The president’s plan for temporary tariffs of up to 30 percent on steel imported from Asia, Europe and South America (but not Canada, Mexico and some developing countries) is as close to a split-the-difference compromise as it could possibly be. Help for domestic steelmakers is balanced against the damage the resulting higher prices for all steel-containing products might do to economic recovery. His desire to win trade-negotiating authority from Congress is balanced against the need to maintain strong relations with nations vital to the coalition against terrorism. Shoring up voter support in key steel-producing states is balanced against his reputation as a tax-cutting free-trader.

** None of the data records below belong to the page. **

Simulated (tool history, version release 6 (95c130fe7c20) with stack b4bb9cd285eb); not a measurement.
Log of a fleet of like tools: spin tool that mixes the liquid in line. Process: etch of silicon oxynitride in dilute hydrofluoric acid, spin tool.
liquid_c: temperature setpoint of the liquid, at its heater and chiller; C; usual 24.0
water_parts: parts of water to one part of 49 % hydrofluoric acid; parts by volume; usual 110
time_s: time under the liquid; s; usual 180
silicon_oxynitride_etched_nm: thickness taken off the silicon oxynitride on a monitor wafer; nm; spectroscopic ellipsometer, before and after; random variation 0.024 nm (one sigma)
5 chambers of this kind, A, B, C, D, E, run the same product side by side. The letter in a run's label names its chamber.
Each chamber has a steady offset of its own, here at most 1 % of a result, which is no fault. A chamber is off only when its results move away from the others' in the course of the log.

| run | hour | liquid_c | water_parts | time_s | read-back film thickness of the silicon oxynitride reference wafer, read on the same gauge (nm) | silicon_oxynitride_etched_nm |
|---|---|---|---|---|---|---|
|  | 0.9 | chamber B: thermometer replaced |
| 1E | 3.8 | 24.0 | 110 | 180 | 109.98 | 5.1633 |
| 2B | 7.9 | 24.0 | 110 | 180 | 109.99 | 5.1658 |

Steelmakers, and their members of Congress, were quick to blast the plan as doing far too little – “The steel industry is drowning 40 feet offshore; the president has thrown them a 30-foot rope,” said Sen. Richard Durbin of Illinois. Steel-using manufacturers say the break for Big Steel is nothing less than a tax on consumers, who will pay higher prices for everything from automobiles to refrigerators, reducing demand and leading to massive layoffs. A few trade authority votes have been picked up, but within minutes of the White House announcement, America’s European allies and Japan said they would challenge the tariffs before the World Trade Organization; Russia warned of broad diplomatic implications. Political support in such swing states as Ohio, West Virginia and Pennsylvania got a boost; elsewhere, Mr. Bush got scolded by everyone from liberal activists to GOP true believers.
Yet amid all this reviling, there is little evidence of a good decision. The tariffs do buy American steelmakers some time – up to three years – but there nothing to require the time be put to good use. An industry that was bloated with inefficiency and woefully outdated 30 years ago, when imported steel first appeared as a threat, is still that way despite several rounds of federal help. President Reagan imposed steel-import quotas in the mid-1980s in response to the same arguments and pleas, he took the same criticism for abandoning his principles, and 15 years later there is no apparent gain for all that pain. It is particularly telling that Big Steel, despite ample evidence that its fundamental problem is rooted in mismanagement, continues to blame its plight on unionized workers and their demands for decent pay and benefits, a condition that seems to harm Germany’s robust steel industry not a bit.
The increase in prices on steel-containing goods is expected to be modest – $50 on a $30,000 car, $5 on a refrigerator. Still, it is an increase, it is a new tax and taxpayers deserve some guarantees, some clearly defined performance measures Big Steel must meet. The questions of whether votes gained in Pittsburgh will overcome votes lost elsewhere, or of whether winning presidential trade-agreement authority is worth losing support among allies are theoretical matters for which no definitive answer can be expected. The question that the president and Congress must answer is whether the American people, who will pay for these tariffs, who will pay this tax, will get a good return on their investment – a modern, competitive steel industry.